Canada and U.S. crypto regulations

The U.S. is one of the largest and most influential crypto markets. In 2021, it saw the highest cryptocurrency gains, with investors gaining $47B in value. It has the second most number of crypto investors, after India. And it saw 44% of crypto owners adopting it for the first time that year. With the world’s largest economy, how crypto regulations are defined in the U.S. will significantly impact global crypto adoption.
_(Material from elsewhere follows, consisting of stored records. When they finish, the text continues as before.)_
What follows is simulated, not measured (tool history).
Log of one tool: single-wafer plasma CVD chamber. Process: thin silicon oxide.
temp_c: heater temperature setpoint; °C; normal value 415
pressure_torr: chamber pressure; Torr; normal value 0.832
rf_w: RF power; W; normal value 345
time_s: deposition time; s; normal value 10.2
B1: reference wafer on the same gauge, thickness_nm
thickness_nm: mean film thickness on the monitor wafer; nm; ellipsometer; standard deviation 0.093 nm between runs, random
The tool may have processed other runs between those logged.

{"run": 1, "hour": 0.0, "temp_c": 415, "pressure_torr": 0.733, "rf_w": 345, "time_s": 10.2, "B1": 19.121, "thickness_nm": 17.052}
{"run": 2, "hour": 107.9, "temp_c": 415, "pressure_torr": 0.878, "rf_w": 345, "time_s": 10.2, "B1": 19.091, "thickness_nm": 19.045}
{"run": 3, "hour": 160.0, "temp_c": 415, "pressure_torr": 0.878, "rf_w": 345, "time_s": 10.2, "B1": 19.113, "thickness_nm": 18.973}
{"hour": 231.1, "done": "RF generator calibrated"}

While not as large a market as the U.S., Canada is also a significant player in crypto. The country already has 40 crypto exchange-traded funds (ETFs), which are experiencing strong growth and are among the leaders when it comes to crypto regulations:

  • The first country to have Anti-Money Laundering (AML) regulations for cryptocurrency service providers
  • The first jurisdiction to register a cryptocurrency-only investment fund
  • Applied existing securities laws to cryptocurrencies in 2017

North America is an essential market for crypto exchanges and other industry players, and it’s vital to understand the regulatory environment.

U.S. crypto regulations

In the U.S., there’s a move to create a coordinated approach to all things crypto using tools such as an Executive Order. Different agencies and regulators are examining the issues, including the Securities and Exchange Commission (SEC), the Commodities Futures and Trading Commission, federal banking agencies and the Departments of Treasury, State, Justice, and Homeland Security.

There are six priorities:

  • Providing consumer and investor protection
  • Ensuring financial stability
  • Preventing illicit finance
  • Driving U.S. leadership in the global financial system and economic competitiveness
  • Enabling financial inclusion
  • Promoting responsible innovation

At a crypto conference, Associate Director of FinCEN, Alessio Evangelista, stated

financial institutions that operate in the cryptocurrency space have the same obligations as all other financial institutions to ensure that their new offerings can leverage innovations while still protecting consumers, reducing cybercrime, combating illicit financial activity, and ensuring their platforms are not used to harm our national security interests.

There are also numerous bills in various stages in Congress; the 18th Congress introduced 50 bills and resolutions regarding crypto regulation, blockchain and Central Bank Digital Currencies. One bill that is gaining traction due to the collapse of terraUSD is regulating stablecoins.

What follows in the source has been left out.